Context Feature Interaction Layer (CFIL)¶
- Objective: Compensate for the MLP decoder's limited capacity for local–global information fusion.
- Adaptive average pooling at two scales (1×1 and 5×5) extracts multi-scale context from the input features.
- A convolutional layer compresses channels from \(C\) to \(C/2\); bilinear interpolation upsampling unifies spatial resolution.
- Multi-scale features and the original input are concatenated, then passed through a convolution to restore the original channel dimension.
- Applied at the multi-level feature fusion stage of the semantic decoder.
Non-bottleneck 1D Instance Decoder¶
- Decomposes each 3×3 2D convolution into a 3×1 and a 1×3 1D convolution with an intermediate ReLU activation.
- With a kernel size of 3, parameter count is reduced by 30% while enhancing nonlinear decision capacity.

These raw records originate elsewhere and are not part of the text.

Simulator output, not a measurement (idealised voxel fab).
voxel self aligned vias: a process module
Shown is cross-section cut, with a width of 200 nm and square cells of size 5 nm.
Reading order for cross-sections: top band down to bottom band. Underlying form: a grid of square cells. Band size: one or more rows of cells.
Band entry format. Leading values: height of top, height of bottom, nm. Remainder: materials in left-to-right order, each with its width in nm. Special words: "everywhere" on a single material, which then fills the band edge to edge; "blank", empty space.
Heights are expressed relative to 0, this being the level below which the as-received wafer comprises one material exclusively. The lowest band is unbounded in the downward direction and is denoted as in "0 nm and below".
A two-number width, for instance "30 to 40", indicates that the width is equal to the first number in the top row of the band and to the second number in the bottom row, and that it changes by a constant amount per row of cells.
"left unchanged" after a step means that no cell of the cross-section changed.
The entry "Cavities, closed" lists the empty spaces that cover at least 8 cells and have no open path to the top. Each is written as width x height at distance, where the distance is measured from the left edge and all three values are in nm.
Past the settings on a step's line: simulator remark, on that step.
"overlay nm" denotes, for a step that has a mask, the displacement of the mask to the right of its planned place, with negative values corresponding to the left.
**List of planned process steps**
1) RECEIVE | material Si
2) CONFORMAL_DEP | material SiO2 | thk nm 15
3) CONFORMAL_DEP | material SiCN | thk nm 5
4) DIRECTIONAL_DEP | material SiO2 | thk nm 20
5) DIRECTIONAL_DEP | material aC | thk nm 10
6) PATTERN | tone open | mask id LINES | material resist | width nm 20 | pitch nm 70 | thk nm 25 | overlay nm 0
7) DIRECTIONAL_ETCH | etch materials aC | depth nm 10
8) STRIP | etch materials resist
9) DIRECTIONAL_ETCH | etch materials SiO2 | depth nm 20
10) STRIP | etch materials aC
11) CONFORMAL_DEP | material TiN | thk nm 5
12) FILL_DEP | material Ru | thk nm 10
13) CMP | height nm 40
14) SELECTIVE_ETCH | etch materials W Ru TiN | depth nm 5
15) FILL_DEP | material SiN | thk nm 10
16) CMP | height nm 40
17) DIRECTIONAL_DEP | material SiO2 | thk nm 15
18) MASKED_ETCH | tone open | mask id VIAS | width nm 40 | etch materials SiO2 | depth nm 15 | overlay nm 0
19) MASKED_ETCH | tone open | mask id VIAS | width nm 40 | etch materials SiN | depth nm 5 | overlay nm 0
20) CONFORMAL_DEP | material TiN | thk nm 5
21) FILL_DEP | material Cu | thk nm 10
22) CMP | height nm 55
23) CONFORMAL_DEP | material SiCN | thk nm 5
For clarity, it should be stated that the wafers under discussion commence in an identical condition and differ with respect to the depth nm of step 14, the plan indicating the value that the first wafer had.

- The instance decoder consists of 3 layers, each comprising a 3×3 convolution, 3 non-bottleneck 1D modules, and upsampling.
- Outputs instance centers, pixel offsets, and raw orientations; pyramid supervision is applied at each layer.
Multi-task Adaptive Loss Function¶
- At the end of each batch, the relative loss of each task is computed: \(RL_k = L_k / \sum_t L_t\)
- A running mean of historical relative losses is maintained: \(AvgRL_k = \sum_i RL_k^{(i)} / n_k\)
- Weights are dynamically updated: \(W_k = \max(\bar{W}_k \times (AvgRL_k)^\alpha, W_{min})\)
- Modulation factor \(\alpha = 0.01\) (fine-grained adjustment); minimum threshold \(W_{min} = 0.1\) (preventing task neglect).
- Per-task losses: cross-entropy for semantic segmentation, MSE for instance centers, MAE for instance offsets, cosine-sine probability distribution loss for orientation estimation, and cross-entropy for scene classification.
Key Experimental Results¶
Comparison with State-of-the-Art on NYUv2¶
| Method | Modality | Backbone | Semantic mIoU |
|---|---|---|---|
| EMSAFormer | RGB-D | Swin v2 | 49.76 |
| MMANet | RGB-D | R34-NBt1D | 49.62 |
| Malleable 2.5D | RGB-D | ResNet50 | 49.70 |
| Ours | RGB-D | FasterNet-M | 49.82 |
Semantic mIoU Summary Across Datasets¶
| Dataset | EMSAFormer | Ours | Gain |
|---|---|---|---|
| NYUv2 | 49.76 | 49.82 | +0.06 |
| SUN RGB-D | 44.13 | 45.56 | +1.43 |
| Cityscapes | 60.76 | 65.11 | +4.35 |
Model Complexity Comparison¶
| Method | Params | FLOPs | FPS | Memory |
|---|---|---|---|---|
| EMSAFormer (Swin v2) | 72.08M | 50.66G | 16.32 | 3188 MiB |
| MPViT | 92.76M | 235.24G | 9.94 | 5266 MiB |
| Ours | 71.82M | 75.28G | 20.33 | 3293 MiB |
Ablation Study (NYUv2)¶
- Fusion encoder → Instance PQ 58.59 (significant speed improvement over Swin v2 baseline)
- +Adaptive loss → Instance PQ 59.37, improvements across 6 metrics
- +CFIL → Semantic mIoU 49.72 (+2.0), improvements across 8 metrics
- +NFCL → Panoptic PQ 43.21; full model achieves Semantic mIoU 49.82, Instance PQ 59.90
- Modulation factor comparison: \(\alpha = 0.01\) yields the best panoptic PQ (41.81); larger values (0.1) lead to instability
- CFIL placement: best when placed in the semantic decoder (panoptic mIoU 50.16)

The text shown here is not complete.